Thursday, September 17, 2009

The rule of law applies even to the devils

Below is a letter to the editor I wrote regarding the editorial of the Philippine Daily Inquirer, "Vigilante rule."

In Robert Bolt’s play “A Man For All Seasons,” William Roper has a heated debate with Sir Thomas More about the law.

Roper: So now you’d give the Devil benefit of law!

More: What would you do? Cut a great road through the law to get after the Devil?

Roper: I’d cut every law in England to do that!

More: And when the last law was down, and the Devil turned on you — where would you hide Roper, the laws all being flat? This country’s planted thick with laws from coast to coast — man’s laws, not God’s — and if you cut them down, and you’re just the man to do it, d’you really think you could stand upright in the winds that would blow then? Yes, I’d give the Devil benefit of law, for my own safety’s sake.

The Philippine Daily Inquirer’s March 31 editorial, “Vigilante rule” is essentially an elaboration on the question More had to confront: Should the Devil be given the benefit of law?

By all means, the editorial says, we should. After all, “that is the process in a nation that upholds the rule of law, not the rule of the mob or vigilantes.”

Many of us whose relatives have been fortunately spared from these killings may have some degree of tolerance for the killings. And Commission on Human Rights Chairperson Leila de Lima finds it alarming that there’s a “growing culture or mentality of public acceptance of the executions.”
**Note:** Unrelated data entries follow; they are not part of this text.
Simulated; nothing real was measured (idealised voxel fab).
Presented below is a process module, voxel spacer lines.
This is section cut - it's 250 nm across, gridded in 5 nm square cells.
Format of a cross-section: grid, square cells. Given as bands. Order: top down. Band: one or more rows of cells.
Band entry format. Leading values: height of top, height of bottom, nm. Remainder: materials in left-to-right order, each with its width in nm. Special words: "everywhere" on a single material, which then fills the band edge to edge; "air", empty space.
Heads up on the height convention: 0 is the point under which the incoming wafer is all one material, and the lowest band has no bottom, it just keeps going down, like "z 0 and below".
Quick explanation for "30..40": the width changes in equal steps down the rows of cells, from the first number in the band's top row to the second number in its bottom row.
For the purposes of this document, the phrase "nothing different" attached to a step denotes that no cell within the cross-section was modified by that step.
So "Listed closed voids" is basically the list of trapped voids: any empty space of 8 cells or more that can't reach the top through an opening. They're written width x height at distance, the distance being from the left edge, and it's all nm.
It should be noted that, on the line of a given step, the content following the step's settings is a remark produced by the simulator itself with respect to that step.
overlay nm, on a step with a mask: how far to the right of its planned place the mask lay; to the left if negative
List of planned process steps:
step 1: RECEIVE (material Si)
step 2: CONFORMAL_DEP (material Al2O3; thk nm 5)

Sure, unlike before, we can now roam the streets of Davao City free from fear of being knifed or held up by lawless elements. Sure, we can take pride in making this city unfit for those who have a sinister plan of setting up a drug laboratory. Sure, the death of a person who either has a criminal record or is a drug addict/pusher is not so great a loss. They are “salot sa lipunan” [plague of society].

“But what if,” the Philippine Daily Inquirer asks, “their relatives or friends become targets or victims of vigilante assassinations?”

Like More, we should not “cut a great road through the law to get after the Devil.” Instead, we should give “the Devil benefit of law.”

What for? For our own safety’s sake.